How walkindb holds 100 000 concurrent walk-ins on a single €6 VPS

Share-nothing file-per-instance architecture, no connection pool, Landlock + seccomp sandbox, and why the filesystem is the database of instances.

Posted 2026-04-11 · 10 minute read

The claim, with receipts

walkindb runs one Go binary on one OVHcloud VPS. The VPS costs roughly €6/month; with backups €7.20. The whole service — landing page, SDKs, legal docs, Cloudflare Pages deployment, and walkindb.com itself — costs around $107/year end-to-end.

We went into this post with aspirational targets: 10 000 concurrent walk-ins, 1 000 sustained qps, 100 new instance creations per second. Then we benchmarked. The numbers below are measured on the actual production VPS by a Go harness in bench/ of the repo, running against a second walkindb instance at 127.0.0.1:9090 with rate limits cranked high. Reproduce yourself — everything is open.

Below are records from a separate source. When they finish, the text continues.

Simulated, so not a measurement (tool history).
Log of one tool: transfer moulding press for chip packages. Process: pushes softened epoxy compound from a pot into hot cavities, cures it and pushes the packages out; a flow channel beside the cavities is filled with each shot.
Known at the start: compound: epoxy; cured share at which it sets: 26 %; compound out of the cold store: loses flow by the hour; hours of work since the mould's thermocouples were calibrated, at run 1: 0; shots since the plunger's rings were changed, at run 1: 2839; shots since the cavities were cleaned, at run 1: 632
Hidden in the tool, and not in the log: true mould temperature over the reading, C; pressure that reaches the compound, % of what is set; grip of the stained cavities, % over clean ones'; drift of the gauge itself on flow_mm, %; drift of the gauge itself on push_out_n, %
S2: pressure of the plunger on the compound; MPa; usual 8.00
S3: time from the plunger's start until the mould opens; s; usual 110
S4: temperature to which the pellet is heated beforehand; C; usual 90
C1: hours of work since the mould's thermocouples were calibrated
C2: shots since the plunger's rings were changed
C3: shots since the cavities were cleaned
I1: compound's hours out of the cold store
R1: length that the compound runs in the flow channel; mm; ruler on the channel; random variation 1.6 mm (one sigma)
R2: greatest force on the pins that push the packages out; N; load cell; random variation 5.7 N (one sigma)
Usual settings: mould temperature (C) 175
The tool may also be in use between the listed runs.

Measured on the €6 VPS (2 vCPU, 8 GB RAM, Gravelines):
  • 100 000 concurrent walk-ins on disk in 727 seconds at c=8 — zero failures. Box still had 7.1 GB of 8 GB RAM free and 68 GB of 72 GB disk free.
  • walkindb RSS stayed flat at ~19 MB between 5 000 and 12 000 resident walk-ins. Marginal RAM per idle walk-in: approximately zero.
  • 138 walk-in creations per second sustained (concurrent, c=8). 59/sec single-threaded. No backoff, no queueing.
  • ~930 requests per second sustained POST /sql SELECT 1 throughput at c=32 (saturation; c=128 gave the same rate with worse tail latency).
  • p50 3.0 ms, p99 21 ms for POST /sql SELECT 1 on a reused session (server-side, loopback to exclude internet).
  • ~14 KB per walk-in on disk (SQLite file + WAL sidecars + meta.json). Projected disk ceiling: ~4.8 million walk-ins.
  • Production walkindb process at rest: 11 MB RSS. The whole service fits in less RAM than a single Slack window.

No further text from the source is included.